Ruth Ayres invites us the celebrate each week. Click over to her site Discover. Play. Build. to read more celebrations.
This is a dual posting for Poetry Friday and Celebration Saturday because this week we celebrated Dot Day. What a great week we had!
On Tuesday, Sept. 15th, my students have come to expect Dot Day. It’s a tradition in my gifted classroom. And every year gets better. A friend of mine made me a Dot Day skirt, a felt poodle skirt full of dots.
I received a text from a former student with the greeting, “Happy International Dot Day!” Thanks to Peter Reynolds for writing The Dot and for establishing Dot Day, a day to celebrate creativity, resilience, and empathy. Did you know there’s a Dot Day song?
We shared our enthusiasm on Wednesday with Mrs. Rogers’ first grade class. Two students shared the reading of the book and everyone danced to the song. Then the first graders decorated coffee filters with markers. I brought a spray bottle, so each gifted student sprayed their group’s dots. We had so much fun. Their teacher, Mrs. Rogers, invited us back on Friday. Her kids had made thank you drawings and wanted to perform the song for us. They had been practicing. The smile never left my face.
My kids want to do another activity with them. One suggested Chalk-a-bration. More to come!
Back in our classroom, I started a document with this line, “A blank canvas stares at me.” I invited the students to add a line to our class Dot poem. Then I put it all together in this Animoto video. I think it will make you smile!
I loved it! Especially the “more love” line!
What a great day! I bet there wasn’t one student who didn’t go home proud and smiling.
Your Dot Day celebration sounds wonderful. We read this to our student teachers on the first day of the semester to remind them to be open and to encourage their children to take risks.
Thanks for sharing your collaborative poem.
Just fabulous, Margaret. I smiled all the way through, too! Love the words along with those dots! My class used to love doing projects with our buddy class, so much to celebrate in that relationship!
Wow, you and your students truly celebrated the meaning of Dot Day. You sure had a busy creative week.
I love hearing about the different way Dot Day is celebrated. So fun and creative!
Sounds like it was a wonderful way to celebrate Dot Day! We celebrated it for the first time!!! Such fun!!!
Thank you! My son celebrated Dot Day at his school. I love the celebration of creativity. What a beautiful poem and beautiful art.
Ruth
I loved reading about how you celebrated Dot Day. This year was my first but now I have the date marked!! Love your aminoto! You are giving me ideas for next year.
One way I changed this year is to celebrate for more than one day. Because it fell on a Tuesday, my class made their dots on Tuesday, and we took it to first grade on Wednesday. I think it would be awesome to get the whole school involved, but I’m not sure I want to take that on.

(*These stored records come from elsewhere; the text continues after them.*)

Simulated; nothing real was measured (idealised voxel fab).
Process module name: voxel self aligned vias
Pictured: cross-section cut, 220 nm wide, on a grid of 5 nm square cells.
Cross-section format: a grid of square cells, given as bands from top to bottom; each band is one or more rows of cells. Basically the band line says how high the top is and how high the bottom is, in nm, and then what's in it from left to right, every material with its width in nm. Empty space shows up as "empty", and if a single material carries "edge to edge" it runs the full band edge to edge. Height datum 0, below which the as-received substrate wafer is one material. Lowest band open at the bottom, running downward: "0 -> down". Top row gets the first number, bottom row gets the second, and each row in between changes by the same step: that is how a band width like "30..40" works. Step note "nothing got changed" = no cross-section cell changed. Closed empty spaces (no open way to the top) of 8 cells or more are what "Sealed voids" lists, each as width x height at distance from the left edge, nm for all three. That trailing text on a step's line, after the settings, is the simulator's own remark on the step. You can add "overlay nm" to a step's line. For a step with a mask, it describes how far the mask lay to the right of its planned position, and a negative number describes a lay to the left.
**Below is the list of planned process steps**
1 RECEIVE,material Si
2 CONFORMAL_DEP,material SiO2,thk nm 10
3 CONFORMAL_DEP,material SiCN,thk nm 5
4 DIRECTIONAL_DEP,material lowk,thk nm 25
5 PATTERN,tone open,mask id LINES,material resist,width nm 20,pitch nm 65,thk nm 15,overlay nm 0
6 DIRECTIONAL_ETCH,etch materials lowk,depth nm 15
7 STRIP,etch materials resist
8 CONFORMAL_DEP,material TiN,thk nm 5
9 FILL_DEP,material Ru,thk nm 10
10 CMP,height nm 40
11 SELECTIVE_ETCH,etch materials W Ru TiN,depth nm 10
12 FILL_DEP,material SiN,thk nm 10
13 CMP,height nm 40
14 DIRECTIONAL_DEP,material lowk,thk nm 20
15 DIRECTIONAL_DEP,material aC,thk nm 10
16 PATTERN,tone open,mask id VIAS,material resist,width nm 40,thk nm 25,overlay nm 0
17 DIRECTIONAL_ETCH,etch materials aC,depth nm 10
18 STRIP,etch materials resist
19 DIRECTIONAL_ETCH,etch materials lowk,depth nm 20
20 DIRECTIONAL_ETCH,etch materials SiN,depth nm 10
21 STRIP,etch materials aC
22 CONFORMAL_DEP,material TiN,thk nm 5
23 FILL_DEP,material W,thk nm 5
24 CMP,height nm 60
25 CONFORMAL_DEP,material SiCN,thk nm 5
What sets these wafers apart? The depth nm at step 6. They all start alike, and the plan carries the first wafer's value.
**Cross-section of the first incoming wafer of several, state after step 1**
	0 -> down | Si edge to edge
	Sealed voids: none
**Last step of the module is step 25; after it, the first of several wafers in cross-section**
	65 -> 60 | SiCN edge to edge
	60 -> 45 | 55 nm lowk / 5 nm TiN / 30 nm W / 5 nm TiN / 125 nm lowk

Wonderful compilation of thoughts to create a #DotDay poem celebration. Margaret, your students and the first graders really made their mark! Congratulations.
Our 5th graders made coffee filter dots, too! They loved it. Your class dot poem and video are awesome! Such lucky students 🙂
I want to be in your class (again!).
So fun! The line about more love than hatred is awesome.
What a wonderful celebration! So much to do with this profound little book.
Love the animoto poem!
Sometimes, Margaret, it’s hard for me to come visit, because I know I will end up wanting to have your job SO powerfully. : ) I discovered Dot Day in August and put it on my calendar, but when the 15th came we just weren’t ready to run with it. I’ll come back around, if not this year, then next year. And no, I didn’t know there was a song!
“Behold the dot I made bold!”
Do you know Peter Reynolds’ book “Ish?” He says that about Dot Day, it’s Sept. 15th-ish, so I think your kids would love it at any time of the year. Try the coffee filter dots. That’s an easy activity. Singing the song and learning the motions is so much fun. I can’t stop singing it.
[…] « Celebrating Dot Day! […]
It must be fun to be one of your students!
I love the back and forth between the two classes, and the collaboration with the poem (and video). Thanks for sharing the smiles, Margaret!
Isn’t it great having the different ages working together! So much fun, so much learning all around! Just as it should be. Now for plaid day.